For years I was backing up my server with website-backup.py, a custom script I wrote to manage data mirroring, do incremental backups and monthly snapshots based on rdiff-backup, rsync, tar and bzip2. All these data were pushed to a storage server hosted at home.
I’ve just replaced my script with duplicity, a tool written by the same author of rdiff-backup. And Amazon S3 cloud storage replaced my home server. Here is how I did it.
First, we need to create an account on Amazon AWS. This is easy and fast. My account was activated in minutes.
Now that you have access to Amazon’s cloud, let’s create a bucket on S3. I used the reversed domain name of the server, which give me a bucket name like com.example.server.backup. With this naming scheme, I can identify the purpose of the bucket by its label only.

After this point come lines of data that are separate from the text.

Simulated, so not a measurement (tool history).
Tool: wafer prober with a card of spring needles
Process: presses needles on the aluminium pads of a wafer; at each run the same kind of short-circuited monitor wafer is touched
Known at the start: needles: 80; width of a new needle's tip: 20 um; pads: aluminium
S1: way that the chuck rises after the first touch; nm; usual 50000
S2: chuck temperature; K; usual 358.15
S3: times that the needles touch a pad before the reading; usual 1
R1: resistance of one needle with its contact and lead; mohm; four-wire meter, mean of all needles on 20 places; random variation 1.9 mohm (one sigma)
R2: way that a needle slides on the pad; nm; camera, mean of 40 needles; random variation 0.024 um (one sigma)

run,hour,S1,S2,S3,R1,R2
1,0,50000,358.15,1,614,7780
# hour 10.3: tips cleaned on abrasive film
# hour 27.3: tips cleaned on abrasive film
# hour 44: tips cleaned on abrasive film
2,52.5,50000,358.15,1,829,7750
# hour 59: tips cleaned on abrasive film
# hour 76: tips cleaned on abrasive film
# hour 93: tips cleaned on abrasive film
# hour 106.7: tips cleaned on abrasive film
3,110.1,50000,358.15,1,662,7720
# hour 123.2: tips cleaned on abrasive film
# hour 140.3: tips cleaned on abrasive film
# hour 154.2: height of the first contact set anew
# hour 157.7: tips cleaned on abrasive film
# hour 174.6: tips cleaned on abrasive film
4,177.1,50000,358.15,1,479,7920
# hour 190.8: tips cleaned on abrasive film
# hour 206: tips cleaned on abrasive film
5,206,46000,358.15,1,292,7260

Duplicity can use the cheaper RRS storage, but you need at least version 0.6.09. Having a Debian Squeeze, the only way to get a recent version is to install it from the backports:
1 $ apt-get -t squeeze-backports install duplicity python-boto
Then I created a simple symmetric key with GPG:
1 $ gpg --gen-key
You absolutely need to provide a passphrase, else Duplicity will refuse to run.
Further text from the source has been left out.